GPS technology has broadly advanced science and society’s ability to pinpoint precise information, from driving directions to tracking ground motions during earthquakes. A new technique led by a researcher at Scripps Institution of Oceanography at UC San Diego stands to improve weather models and hurricane forecasting by detecting precise conditions in the atmosphere through a new GPS system aboard airplanes.
The first demonstration of the technique, detailed in the journal Geophysical Research Letters (GRL), is pushing the project’s leaders toward a goal of broadly implementing the technology in the near future on commercial aircraft.

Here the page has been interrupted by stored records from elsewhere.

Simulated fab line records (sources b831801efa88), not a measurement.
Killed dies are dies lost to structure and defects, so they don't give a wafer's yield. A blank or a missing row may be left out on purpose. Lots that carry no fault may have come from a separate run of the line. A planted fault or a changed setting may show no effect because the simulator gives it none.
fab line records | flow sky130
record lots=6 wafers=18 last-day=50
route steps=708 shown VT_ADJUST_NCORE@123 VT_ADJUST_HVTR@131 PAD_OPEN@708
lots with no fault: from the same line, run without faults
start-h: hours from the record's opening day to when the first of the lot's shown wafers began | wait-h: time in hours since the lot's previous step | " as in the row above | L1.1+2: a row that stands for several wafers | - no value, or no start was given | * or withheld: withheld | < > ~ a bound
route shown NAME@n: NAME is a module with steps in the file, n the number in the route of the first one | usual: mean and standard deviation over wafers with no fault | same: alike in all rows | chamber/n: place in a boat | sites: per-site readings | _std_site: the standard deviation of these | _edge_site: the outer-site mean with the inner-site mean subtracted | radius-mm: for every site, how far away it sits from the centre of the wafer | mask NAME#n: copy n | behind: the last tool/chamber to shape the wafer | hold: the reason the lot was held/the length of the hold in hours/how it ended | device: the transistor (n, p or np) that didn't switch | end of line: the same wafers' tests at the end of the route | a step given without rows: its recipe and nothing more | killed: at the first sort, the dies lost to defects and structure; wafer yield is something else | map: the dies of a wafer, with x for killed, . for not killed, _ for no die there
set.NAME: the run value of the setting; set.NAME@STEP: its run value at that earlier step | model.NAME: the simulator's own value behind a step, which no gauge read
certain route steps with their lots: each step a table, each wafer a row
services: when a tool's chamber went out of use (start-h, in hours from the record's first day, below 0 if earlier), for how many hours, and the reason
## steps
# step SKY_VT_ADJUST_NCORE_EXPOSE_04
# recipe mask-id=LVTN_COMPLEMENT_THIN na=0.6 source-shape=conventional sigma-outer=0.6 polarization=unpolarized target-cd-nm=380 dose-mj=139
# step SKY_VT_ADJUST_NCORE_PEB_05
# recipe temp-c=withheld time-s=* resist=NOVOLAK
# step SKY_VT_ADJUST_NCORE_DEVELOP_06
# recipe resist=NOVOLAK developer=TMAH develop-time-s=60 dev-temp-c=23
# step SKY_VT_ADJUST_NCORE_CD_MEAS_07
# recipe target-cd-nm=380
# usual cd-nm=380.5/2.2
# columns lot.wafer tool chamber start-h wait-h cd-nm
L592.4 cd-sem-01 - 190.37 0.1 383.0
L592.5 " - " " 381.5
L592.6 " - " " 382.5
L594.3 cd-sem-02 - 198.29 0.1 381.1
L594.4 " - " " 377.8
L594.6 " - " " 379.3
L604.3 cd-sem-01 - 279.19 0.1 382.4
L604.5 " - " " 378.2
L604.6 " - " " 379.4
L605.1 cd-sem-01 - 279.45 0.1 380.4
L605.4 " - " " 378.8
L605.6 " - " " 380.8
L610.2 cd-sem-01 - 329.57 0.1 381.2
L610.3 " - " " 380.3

Current measurement systems that use GPS satellite signals as a source to probe the atmosphere rely on GPS receivers that are fixed to ground and can’t measure over the ocean, or they rely on GPS receivers that are also on satellites that are expensive to launch and only occasionally measure in regions near storms. The new system, led by Scripps Institution of Oceanography geophysicist Jennifer Haase and her colleagues, captures detailed meteorological readings at different elevations at targeted areas of interest, such as over the Atlantic Ocean in regions where hurricanes might develop.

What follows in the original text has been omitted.